Ana Sacerdote
Jorge Mara-La Ruche, Buenos Aires
The work of Ana Sacerdote (Rome, 1925), an artist almost unknown here who migrated to Argentina when Fascism caused havoc in Italy, caused surprise in the Buenos Aires art scene.
After interacting with concrete and abstract artists in Buenos Aires in the mid-50s, and of painting her first works with forms inspired by abstraction, the artist traveled to Paris on a fellowship. From that moment on, she lived a migrant life, accompanying her husband to different work destinations. In the important book-catalog that comes with the exhibition “Ana Sacerdote: Un caso argentino de la pintura musical”, José Emilio Burucúa writes that her pieces are “pure play of the spirit, […] ideal and aesthetic constructions which prefigure the history of the future, sublimated.”
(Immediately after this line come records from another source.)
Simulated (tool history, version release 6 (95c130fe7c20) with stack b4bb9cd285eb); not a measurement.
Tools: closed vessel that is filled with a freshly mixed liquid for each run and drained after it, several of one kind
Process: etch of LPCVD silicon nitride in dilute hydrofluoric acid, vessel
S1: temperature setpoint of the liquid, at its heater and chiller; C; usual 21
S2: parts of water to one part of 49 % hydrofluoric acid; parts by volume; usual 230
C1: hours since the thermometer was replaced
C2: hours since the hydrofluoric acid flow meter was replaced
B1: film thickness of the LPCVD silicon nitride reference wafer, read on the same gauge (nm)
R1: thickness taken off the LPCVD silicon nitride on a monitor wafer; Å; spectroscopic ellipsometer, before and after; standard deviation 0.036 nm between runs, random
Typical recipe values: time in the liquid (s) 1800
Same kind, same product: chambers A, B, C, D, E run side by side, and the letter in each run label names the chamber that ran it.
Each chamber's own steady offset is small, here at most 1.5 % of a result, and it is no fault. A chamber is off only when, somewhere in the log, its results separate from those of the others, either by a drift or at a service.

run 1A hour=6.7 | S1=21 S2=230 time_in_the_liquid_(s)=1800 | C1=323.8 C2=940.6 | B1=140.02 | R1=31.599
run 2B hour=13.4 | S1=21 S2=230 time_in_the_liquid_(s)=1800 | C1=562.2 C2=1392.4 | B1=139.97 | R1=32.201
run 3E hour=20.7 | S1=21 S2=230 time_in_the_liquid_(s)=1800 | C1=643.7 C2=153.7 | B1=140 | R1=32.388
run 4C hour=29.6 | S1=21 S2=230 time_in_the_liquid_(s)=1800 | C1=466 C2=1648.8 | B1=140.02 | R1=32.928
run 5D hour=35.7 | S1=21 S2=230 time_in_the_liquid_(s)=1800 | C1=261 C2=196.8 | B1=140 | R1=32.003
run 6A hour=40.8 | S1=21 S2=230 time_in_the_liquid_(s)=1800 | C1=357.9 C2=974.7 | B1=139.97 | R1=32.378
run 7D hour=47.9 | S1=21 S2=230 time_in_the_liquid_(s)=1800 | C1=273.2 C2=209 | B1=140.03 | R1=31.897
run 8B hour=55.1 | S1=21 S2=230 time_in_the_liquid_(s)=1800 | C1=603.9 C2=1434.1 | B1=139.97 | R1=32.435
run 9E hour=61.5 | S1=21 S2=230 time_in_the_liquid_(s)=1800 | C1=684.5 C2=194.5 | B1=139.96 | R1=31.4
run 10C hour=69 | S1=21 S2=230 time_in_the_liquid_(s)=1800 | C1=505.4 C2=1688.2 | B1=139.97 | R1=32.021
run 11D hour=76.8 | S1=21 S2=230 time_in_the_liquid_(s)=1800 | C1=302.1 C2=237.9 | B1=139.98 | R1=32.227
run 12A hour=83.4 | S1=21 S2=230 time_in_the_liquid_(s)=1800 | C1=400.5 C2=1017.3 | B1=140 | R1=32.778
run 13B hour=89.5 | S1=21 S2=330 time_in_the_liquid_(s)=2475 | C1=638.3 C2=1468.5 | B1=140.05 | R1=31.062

Echoes of Klee and Kandinsky, sounds of Esteban Lisa (Toledo, 1895-Buenos Aires, 1983) − who cultivated such a low profile that he never showed his work while he was alive − in the oil paintings and gouaches in this exhibition, curated by David Weseley. The language of free abstraction predominates in these pieces of the 1950s and 1960s, full of blotches and rhythms, lines and fantasies. Then both the movement and its subjectivity bloom, and the sonorous dimension of her paintings emerges.
More than fifty years ago, Sacerdote shot Essai de couleur animeé (1959), an animated color essay based on the abstractions she painted and filmed expressly for the project. The movie, shown in the framework of the São Paulo Biennial (1965), shows an impressing editing in black and white. Exhibited in Sammer Gallery at Pinta London (2011), the animation even expresses the artist’s personality, ahead of her time and exposed since she was a child to her cultivated family and her father’s love for music, mathematics and geometry. It is coherent that, in the early 1970s, Sacerdote should become interested in the new media, creating drawings with a computer and experimenting with video art.